The OED provides quite a mouthful on though as an adverb. We can imagine the lecturer tapping his pointer on the chalkboard as he intones that though is:
An adversative particle expressing that relation of two opposed facts or circumstances (actual or hypothetical) in which the one is inadequate to prevent the other, and therefore both concur, contrary to what might be expected.
Most important is that when though is used as an adverb, it modifies a verb. Whenever though is used to modify a verb and to talk about the opposite of what came before, or something different than what was expected, it's an adverb. In English, this often comes at the end of a sentence.
The OED also provides a list of meanings (or of words and phrases that can sometimes be substituted for though with the same sense):
- For all that
- in spite of that
If a sentence is composed like this, though is an adverb:
I expected him to lose the election, though!
(Note that in the above, the sense is the same with or without a comma. The comma can be omitted to avoid interfering with the rhythm of the sentence, but it is not critical to the sense of the adverb.)
Try the substitutions yourself:
- I expected him to lose the election, for all that!
- I expected him to lose the election, nevertheless!

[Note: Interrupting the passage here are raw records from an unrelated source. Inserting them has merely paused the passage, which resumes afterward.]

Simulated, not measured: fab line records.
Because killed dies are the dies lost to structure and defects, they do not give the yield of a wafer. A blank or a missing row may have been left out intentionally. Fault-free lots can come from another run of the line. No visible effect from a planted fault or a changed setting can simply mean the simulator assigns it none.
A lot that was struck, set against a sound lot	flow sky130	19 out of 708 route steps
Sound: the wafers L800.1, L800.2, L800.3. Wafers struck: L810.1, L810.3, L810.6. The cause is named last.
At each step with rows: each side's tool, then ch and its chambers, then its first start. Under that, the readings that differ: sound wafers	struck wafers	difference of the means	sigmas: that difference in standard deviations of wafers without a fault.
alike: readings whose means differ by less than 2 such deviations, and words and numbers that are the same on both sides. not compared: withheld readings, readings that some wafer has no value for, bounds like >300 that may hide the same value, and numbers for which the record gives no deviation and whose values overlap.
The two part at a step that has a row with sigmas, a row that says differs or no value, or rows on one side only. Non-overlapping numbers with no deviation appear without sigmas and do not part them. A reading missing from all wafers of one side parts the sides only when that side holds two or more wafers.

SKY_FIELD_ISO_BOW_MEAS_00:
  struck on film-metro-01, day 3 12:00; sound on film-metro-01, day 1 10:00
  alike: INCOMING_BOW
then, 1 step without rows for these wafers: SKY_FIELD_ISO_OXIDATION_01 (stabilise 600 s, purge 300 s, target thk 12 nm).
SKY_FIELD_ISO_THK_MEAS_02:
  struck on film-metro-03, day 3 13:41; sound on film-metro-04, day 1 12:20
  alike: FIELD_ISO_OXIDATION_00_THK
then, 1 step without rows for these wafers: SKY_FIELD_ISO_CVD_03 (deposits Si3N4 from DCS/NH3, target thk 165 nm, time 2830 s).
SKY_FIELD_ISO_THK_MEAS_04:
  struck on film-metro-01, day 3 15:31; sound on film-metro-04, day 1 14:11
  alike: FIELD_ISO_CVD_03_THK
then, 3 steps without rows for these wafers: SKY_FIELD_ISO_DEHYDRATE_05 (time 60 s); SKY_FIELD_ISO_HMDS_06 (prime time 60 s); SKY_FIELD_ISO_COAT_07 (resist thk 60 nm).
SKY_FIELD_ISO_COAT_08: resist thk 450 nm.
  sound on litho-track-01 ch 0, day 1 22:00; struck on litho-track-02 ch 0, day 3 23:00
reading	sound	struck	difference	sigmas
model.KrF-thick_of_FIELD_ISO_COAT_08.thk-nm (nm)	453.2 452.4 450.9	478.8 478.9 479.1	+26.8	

Though here tells us that the speaker either thought her candidate would lose when he won, or that he did lose but that the speaker's reaction is somehow apposite to what is or was expected of her. There are other possibilities as well, but the speaker's expecting is modified by the adverb though. Opposition, or a confounding of expectation, is what though expresses as an adverb.
If a sentence is composed like this, though is a connective preposition:
- Though he tried, he lost.
- He did his best to win, though he lost.
Here, though connects its clause to the main clause, and adds information to it, with the same sense of "notwithstanding" as in the adverbial use, but without acting to modify the action or effect of a verb, as an adverb does.